In principle, it is up to the employer to decide the form in which an employment contract is to be concluded. Even the conclusion of a contract with a handshake can be effective as the conclusion of an employment contract.
However, the German Act on Evidence (NachwG) presents employers with a hurdle. According to the current legal situation, employers are obliged to set out the essential contractual terms of the employment relationship in writing. The prerequisite for fulfilling the obligations of the Evidence Act is therefore compliance with the written form pursuant to Section 126 (1) BGB, i.e. a handwritten signature of the evidence by the employer. In today’s digital and fast-paced working world with employees working from home or globally, this de facto written form requirement creates a bureaucratic burden for companies.
The aim of the Evidence Act is to inform the employee about essential elements of the contract
In principle, an employment contract can also be concluded without the essential elements of the contract, such as the amount of remuneration, being set out in writing. This results in gaps in information and transparency, which employees have sometimes had to accept. The primary aim of the Evidence Act is to create greater legal certainty in the employment relationship – especially for employees without a written employment contract. In the digital world of work, the idea of a digital employment contract, which could offer both transparency and flexibility, is also increasingly being discussed.
As is so often the case, the Verification Act has its origins in an EU directive. It was created as a result of the implementation of the now obsolete Verification Directive (Council Directive 91/533/EEC of October 14, 1991). The current version, on the other hand, is based on the requirements of the so-called Working Conditions Directive(Directive (EU) 2019/1152 of the European Parliament and of the Council of 20 June 2019 on transparent and predictable working conditions in the European Union).

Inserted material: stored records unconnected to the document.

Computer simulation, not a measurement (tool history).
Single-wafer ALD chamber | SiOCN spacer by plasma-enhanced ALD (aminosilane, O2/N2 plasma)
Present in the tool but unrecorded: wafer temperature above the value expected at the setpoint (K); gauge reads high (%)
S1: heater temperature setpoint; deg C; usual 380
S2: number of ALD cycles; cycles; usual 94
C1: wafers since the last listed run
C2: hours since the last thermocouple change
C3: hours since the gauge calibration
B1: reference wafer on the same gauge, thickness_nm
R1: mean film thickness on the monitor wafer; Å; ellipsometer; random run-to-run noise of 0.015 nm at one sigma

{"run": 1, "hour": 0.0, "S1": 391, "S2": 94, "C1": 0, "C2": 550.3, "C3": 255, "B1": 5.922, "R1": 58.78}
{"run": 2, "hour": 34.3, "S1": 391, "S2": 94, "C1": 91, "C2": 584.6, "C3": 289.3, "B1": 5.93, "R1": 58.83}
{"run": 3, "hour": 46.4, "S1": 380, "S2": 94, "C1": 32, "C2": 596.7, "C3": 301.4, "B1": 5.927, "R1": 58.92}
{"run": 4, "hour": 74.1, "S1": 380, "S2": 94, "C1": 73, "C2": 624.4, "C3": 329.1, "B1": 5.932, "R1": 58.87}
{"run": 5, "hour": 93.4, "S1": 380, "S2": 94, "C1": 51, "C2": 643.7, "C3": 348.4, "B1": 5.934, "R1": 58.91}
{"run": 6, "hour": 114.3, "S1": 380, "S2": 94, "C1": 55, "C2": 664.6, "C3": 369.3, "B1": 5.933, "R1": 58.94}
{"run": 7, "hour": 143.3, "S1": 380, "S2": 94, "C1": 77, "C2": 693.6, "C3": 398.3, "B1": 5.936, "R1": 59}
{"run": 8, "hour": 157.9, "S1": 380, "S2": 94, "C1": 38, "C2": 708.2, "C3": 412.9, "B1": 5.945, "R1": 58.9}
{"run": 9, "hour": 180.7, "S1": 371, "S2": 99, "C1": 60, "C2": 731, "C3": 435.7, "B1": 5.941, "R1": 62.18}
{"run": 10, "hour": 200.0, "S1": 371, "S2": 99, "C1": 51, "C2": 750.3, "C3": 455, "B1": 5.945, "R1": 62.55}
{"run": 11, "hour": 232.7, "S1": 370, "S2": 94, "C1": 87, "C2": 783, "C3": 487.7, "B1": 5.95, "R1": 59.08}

Initially, the NachwG was considered useless for enforcing the legal interests of employees, as violations could not be sanctioned. However, with the implementation of the Working Conditions Directive, certain violations were defined as administrative offenses punishable by fines. This gave the NachwG its intended power to enforce the interests of employees, and digital employment contracts could also fit into this concept in the future if the form of proof is made more flexible.
Key standards and the digital employment contract
§ Section 2 NachwG stipulates that proof must be provided in writing. Other forms, such as electronic form (Section 126a BGB), are currently excluded (Section 2 (1) sentence 3 NachwG) and do not meet the formal requirements, which leads to invalidity. This formal requirement currently makes it difficult to implement a fully digital employment contract, as companies and employees are forced to sign and retain physical documents.
The consequence of a breach of the written form requirement is an administrative offense subject to a fine. According to Section 4 (1) No. 1, No. 3 NachwG, anyone who fails to provide evidence in the prescribed manner, i.e. in violation of the legally prescribed written form, is committing an administrative offense.
Proof in text form should satisfy the requirement in future
“Reducing bureaucracy is the order of the day,” wrote Federal Minister of Justice Marco Buschmann on X (formerly Twitter) on March 21, 2024. In line with this motto, the traffic light coalition is planning to ease the burden on companies in the area of employment contracts and wants to promote the digitalization of the future world of work.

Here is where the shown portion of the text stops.